International

Truck queues back up after fighting closes Afghan-Pakistan border

By Mehreen Zahra-Malik and Jibran Ahmed

TORKHAM BORDER CROSSING, Pakistan (Reuters) – Hundreds of trucks lined roads leading to the normally bustling Torkham border crossing between Pakistan and Afghanistan on Thursday, with drivers increasingly frustrated at an impasse between the two countries over their disputed frontier.

Pakistan is going ahead with plans to build a barrier at the crossing, saying that it is necessary to keep out Islamist militants sneaking in from Afghanistan.

But Afghanistan rejects the Durand Line border drawn up in 1893, and the row over a solid recognition of that boundary led to armed clashes between the neighbouring countries on Sunday that killed four people.

“We’re just sitting here waiting for some good news,” said Musa Jan, an Afghan truck driver from the northern city of Mazar-i-Sharif, stuck in Pakistan since Sunday night.

“We just want this to end so we can go home and get back to making an honest living.”

Hundreds of brightly painted trucks lined both sides of the road at the end of the Khyber Pass, unable to deliver their cargo. The smell of rotting fruit filled the air, and drivers sheltered from the sun under their vehicles during the Muslim fasting month of Ramadan.

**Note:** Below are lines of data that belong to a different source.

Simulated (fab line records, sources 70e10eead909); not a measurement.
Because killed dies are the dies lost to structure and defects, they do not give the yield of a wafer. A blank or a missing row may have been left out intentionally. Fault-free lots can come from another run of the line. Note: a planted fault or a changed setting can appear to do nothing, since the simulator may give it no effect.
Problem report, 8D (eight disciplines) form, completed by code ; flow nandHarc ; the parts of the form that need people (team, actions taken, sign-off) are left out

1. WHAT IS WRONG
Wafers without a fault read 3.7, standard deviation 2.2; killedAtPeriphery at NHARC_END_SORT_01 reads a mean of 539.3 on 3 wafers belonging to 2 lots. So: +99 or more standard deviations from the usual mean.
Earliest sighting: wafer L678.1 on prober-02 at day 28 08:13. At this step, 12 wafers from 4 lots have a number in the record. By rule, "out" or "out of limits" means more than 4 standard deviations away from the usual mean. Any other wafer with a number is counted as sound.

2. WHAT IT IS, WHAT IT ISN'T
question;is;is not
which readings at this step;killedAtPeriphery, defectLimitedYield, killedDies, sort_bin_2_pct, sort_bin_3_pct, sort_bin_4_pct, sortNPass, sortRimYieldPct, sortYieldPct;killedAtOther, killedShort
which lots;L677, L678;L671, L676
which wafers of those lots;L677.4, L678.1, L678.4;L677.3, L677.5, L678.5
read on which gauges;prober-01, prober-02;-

Thousands of vehicles normally pass through the crossing every week, making it a vital trade link between the countries.

A ceasefire agreed by Afghanistan and Pakistan is holding, but the weekend skirmishes reflected strained relations between them in recent months.

Afghanistan, struggling to contain a stubborn insurgency led by Taliban militants, blames Pakistan for harbouring fighters and allied networks on its territory.

Pakistan denies it supports militants, and says it is building the gate at Torkham to stop the movement of militants coming the other way, from Afghanistan.

“In the past there would be small skirmishes, but nothing like this,” said one guard at the crossing, Shafi Ullah, referring to the weekend clashes.

“But we will build this gate at all costs. … There is terrorism, there are blasts – it all comes from that side (Afghanistan).”

Pakistan’s top foreign policy official, Sartaj Aziz, told parliament on Thursday that Afghan forces started the clashes.

“There has been no aggression or provocation by Pakistan,” Aziz said.

Afghan officials, however, blame Pakistan.

“The past three times, Pakistani forces attacked us and our forces were in a defensive position and defended themselves and our soil,” said Attaullah Khogyani, spokesman for Afghanistan’s Nangarhar province where Torkham is located.

Afghanistan’s ambassador in Islamabad, Omar Zakhilwal, on Thursday accused Pakistan of reneging on ceasefire terms that he said included halting construction of the gate.

Zarwaid Khan, a Pakistani border guard, said construction of the gate was continuing and there was no fighting on Thursday, although he said the situation was still “delicate”.

“We are watching and waiting,” he said.